From the Record Shelves #181

Dippermouth Blues

LP Coral CP 27

The two musically sympathetic Dorsey brothers could still cooperate when these sessions were made. Both were already experienced in the jazz idiom and had a technique on their instruments that few could match. On this record they sometimes demonstrate it: Tommy with a sound in his trombone that completely fills the track of the record, and Jimmy with tricky saxophone licks that even impressed Charlie Parker.

But on this tune they concentrate on paying a detailed tribute to one of their heroes. I hope that King Oliver, down and out somewhere, heard this and that it brought a smile to his face, knowing that he was not forgotten by the musicians.

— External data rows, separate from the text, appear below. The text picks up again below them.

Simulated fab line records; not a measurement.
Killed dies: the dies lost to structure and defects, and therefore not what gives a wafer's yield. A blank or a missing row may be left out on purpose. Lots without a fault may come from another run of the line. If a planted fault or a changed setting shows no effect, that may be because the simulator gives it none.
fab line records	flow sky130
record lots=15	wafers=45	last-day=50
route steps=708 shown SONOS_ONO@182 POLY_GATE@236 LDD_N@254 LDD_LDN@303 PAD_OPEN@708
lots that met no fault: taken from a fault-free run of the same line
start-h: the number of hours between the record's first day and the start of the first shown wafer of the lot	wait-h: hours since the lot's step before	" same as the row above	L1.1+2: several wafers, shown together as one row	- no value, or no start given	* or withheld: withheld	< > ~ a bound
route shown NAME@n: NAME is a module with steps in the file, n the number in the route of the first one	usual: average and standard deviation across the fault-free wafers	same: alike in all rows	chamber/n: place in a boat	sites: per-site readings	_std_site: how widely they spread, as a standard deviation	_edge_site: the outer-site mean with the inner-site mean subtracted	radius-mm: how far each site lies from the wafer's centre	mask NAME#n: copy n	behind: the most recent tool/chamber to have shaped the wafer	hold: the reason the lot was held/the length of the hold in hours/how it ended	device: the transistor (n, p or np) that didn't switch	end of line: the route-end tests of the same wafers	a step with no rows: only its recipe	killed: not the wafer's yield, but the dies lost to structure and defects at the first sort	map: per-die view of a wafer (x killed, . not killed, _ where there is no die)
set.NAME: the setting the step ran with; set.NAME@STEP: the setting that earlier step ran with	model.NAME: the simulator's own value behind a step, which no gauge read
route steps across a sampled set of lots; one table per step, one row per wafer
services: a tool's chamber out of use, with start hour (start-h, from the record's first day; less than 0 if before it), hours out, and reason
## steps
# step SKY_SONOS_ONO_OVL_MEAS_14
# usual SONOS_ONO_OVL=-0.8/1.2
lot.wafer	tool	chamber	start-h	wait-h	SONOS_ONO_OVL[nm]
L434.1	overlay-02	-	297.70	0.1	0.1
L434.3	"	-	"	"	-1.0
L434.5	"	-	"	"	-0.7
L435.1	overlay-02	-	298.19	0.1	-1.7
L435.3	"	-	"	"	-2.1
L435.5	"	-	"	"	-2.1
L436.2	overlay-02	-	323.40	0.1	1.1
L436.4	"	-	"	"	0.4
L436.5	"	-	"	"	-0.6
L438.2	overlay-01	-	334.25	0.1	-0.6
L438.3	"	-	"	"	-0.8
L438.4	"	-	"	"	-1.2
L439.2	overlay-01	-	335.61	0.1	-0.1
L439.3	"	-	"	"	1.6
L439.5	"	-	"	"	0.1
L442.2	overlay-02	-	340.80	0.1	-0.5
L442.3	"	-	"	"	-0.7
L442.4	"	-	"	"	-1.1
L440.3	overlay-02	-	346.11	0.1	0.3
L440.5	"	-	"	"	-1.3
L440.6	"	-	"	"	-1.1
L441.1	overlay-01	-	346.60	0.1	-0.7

The Harvard student George Thow was much used as a trumpet soloist with different bands at this time, around 1935. Here he makes a good presentation of Oliver’s classic three choruses that were followed by the exclamation “Oh, Play That Thing!”. Likewise, Jimmy Dorsey faithfully plays the two choruses created by Johnny Dodds on the original 1923 version of the tune. And the drummer Ray McKinley also evokes the sounds of Baby Dodds with woodblocks and cymbals.

It is not only the resulting music of this recording that I like, but also the fact that they keep the old masters and their early jazz alive. Some years later, theirs and a few others contributions led to the revival of the New Orleans Jazz.